Reduced Time to Market by Optimizing Development with Modular Design
Role
Systems Designer, UI Developer
Methods & Tools
Code Audits, Modular Design, TailwindCSS, Ruby On Rails
Timeline
September - November, 2023
Overview
In early 2023, Workforce.com, a workforce management platform, expanded to begin offering payroll. However, as teams transitioned to primarily supporting this service, we were losing time to market due to inefficient development processes from a lack of reusable components and modular logic.
In an effort to accelerate the delivery of payroll support for various US states, I spearheaded an initiative that would introduce modular design and reusable templates to reduce the time spent building many of the front-end changes necessary for releasing payroll support for more US states.
Goals
Reduce the time to market for pushing out new payroll support for US states.
Outcomes
Time to market for front-end development work reduced from a 5 day average to only 1.4 days, transforming what had been a slow, cumbersome process into a streamlined, efficient workflow.
Approach
Research: Auditing Front-end Code
The first step was a comprehensive audit of the existing codebase. I meticulously analyzed files to identify duplications and redundancies of similar logical or visual patterns. This included similar layouts, language, and logical checks like displaying or hiding content. This audit revealed patterns in the code that could be abstracted into modular components—reusable building blocks that would not only simplify the development process but also maintain visual consistency.
Working with developers and product managers across regions, I proposed the different scenarios where a step in onboarding would or wouldn't show, confirming which steps would show based on the newly discovered conditions and the regions.

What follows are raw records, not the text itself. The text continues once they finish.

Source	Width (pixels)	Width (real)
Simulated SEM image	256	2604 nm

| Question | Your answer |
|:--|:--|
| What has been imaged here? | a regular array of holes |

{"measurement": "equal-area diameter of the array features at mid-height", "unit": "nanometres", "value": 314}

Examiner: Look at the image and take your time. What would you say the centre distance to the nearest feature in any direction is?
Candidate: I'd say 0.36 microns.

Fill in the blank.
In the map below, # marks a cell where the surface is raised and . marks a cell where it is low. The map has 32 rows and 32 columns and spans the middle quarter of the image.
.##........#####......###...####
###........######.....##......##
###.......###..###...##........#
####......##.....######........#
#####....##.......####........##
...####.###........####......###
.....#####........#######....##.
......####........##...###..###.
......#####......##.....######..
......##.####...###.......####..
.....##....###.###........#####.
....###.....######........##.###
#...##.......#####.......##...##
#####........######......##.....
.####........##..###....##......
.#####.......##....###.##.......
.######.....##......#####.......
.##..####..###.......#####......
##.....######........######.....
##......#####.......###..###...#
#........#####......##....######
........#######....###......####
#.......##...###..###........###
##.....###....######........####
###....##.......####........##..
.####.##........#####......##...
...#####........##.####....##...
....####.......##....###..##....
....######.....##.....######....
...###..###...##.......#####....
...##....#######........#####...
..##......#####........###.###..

Creating Modular Components and UI Templates
Based on the audit findings, I focused on turning the identified patterns into reusable components and commands. These included simple commands to show, hide, enable, or disable content, and components that grouped similar visual elements into templates. The aim was to create easy-to-use modules and templates that developers could quickly plug in and reuse.
A tab component is made of both functional and visual attributes. The component can be shared across Settings and Onboarding mode.
The Form Template is made of 4 sections which can be developed quickly without having to design the form from scratch.
A tab component is made of both functional and visual attributes. The component can be shared across Settings and Onboarding mode.
Testing: Live Feedback from Developers
After developing these reusable modules and templates, I lead a portion of a live coding session to introduce our developers to the new utilities. During this session, they were able to provide feedback on areas of confusion. I could watch them try to learn and apply my instructions as they mocked code changes for practice. Ultimately, this led to a comprehensive review that I subsequently created revisions from before releasing the utilities officially to our team and producing technical guides on.
Based on live feedback from our developers, I revised my work before releasing it to our team and created a technical guide for how to use the templates and setup their modular components.
Feedback from developers helped identify areas that should be thoroughly explained in using the new modular components and the commands to use when enabling or disabling, showing or hiding an element. I presented the steps in an engineering meeting to introduce the concepts and walk our developers through the new process.
Measuring Time to Market
As it was our team’s goal to reduce the time to market, our team lead set up a self-report tracker for developers to log how long it took to ship payroll support for a new US state (each developer was assigned 2-3 states within the cycle). At the end of the cycle, we saw an average of 1.4 days time to market for front-end work, whereas prior to my optimizations the average was 5 days.
After releasing the changes, tracking the time to develop the UI of our payroll using the new modular components and templates totaled to an average of 1.4 days, significantly less than the week-long (5-day) process prior to these changes.
Impact
The introduction of these modular components and UI templates had an immediate and dramatic impact. Development time for the UI portion of tax forms plummeted from five days to less than 1.4 days—a remarkable near-400% reduction in time to market.
Not only did this optimization speed up development, but it also improved the overall consistency and quality of the final product. The components ensured that US state-specific payroll pages adhered to the same design principles and best practices, without needing to reinvent the wheel for each iteration. The modular system also reduced the risk of bugs and made future maintenance much simpler, as updates could be applied to the core components and modules rather than individual pages.
Optimizing for the Future
Unfortunately, we were only able to catch the need to optimize this process after we began releasing payroll support by US states. It would’ve been beneficial if the same work done to remedy this problem could have been applied before beginning building US Payroll. Already knowing we had 50 states to release, I and our team could’ve worked sooner on creating reusable modules and components to simplify the process from the beginning. In the future, identifying key bottlenecks like this to a rollout plan would save time and prevent refactoring work in the middle of the rollout.